The data set used in this example is available in the example database installed with the software (called "DOE10_examples.rsgz10"). To access this database file, choose File > Help, click Open Examples Folder, then browse for the file in the DOE sub-folder.
The name of the example project is "Reliability DOE - Life Time Test of Fluorescent Lights."
In this example, two level factorial reliability DOE is used to determine the best factor settings to improve the reliability of fluorescent light bulbs. Five two-level factors were used in a fractional design to investigate the main effects of the factors and the interaction effect of the first two factors. It is assumed that none of the other interaction effects are significant and that the life of the bulb follows a lognormal distribution.
Each treatment in the design has two replicates (i.e., two bulbs were tested at each factor level combination), and the experiment was conducted over 20 days with inspections every two days. (The failure times were short because the lights were subjected to an accelerating factor that stressed the lights at higher than normal conditions.) Some of the units were still not failed at the end of the 20-day test.
The design matrix and the response data are given in the "Fluorescent Light Life Test" folio. The following steps describe how to create this folio on your own.
Choose Insert > DOE > Standard Design to add a standard design folio to the current project.
Click Design Type in the folio's navigation panel, and then select Two Level Factorial in the input panel.

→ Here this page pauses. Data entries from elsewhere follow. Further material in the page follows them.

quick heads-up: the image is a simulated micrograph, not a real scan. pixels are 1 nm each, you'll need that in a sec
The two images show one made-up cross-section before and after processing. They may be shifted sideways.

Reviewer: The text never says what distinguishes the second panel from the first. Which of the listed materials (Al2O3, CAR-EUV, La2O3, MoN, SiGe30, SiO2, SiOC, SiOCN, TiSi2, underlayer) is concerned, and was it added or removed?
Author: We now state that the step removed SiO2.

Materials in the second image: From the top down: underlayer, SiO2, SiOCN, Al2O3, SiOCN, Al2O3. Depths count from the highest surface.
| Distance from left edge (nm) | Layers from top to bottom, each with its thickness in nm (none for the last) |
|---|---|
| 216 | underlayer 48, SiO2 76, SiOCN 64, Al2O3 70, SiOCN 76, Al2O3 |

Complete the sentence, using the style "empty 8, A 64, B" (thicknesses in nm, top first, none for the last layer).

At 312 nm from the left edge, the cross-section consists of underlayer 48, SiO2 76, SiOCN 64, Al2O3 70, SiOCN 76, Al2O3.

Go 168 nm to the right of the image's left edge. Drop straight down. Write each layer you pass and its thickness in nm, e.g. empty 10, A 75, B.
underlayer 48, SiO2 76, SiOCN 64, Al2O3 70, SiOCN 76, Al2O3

Specify that you will be performing reliability DOE by clicking Response 1 in the navigation panel and choosing Life Data from the Response Type drop-down list. Then choose Both Suspensions and Intervals from the Censoring drop-down list to specify that some of the data points will be suspensions (i.e., times at which the unit was found not failed) and all of the times-to-failure data will be entered as intervals (since the units are inspected only once every two days).
Specify the number of factors by clicking the Factors heading in the navigation panel and choosing 5 from the Number of Factors drop-down list.
Define each factor by clicking it in the navigation panel and editing its properties in the input panel. In this example, the default labels are used for all the factors. (See Adding, Removing and Editing Factors.)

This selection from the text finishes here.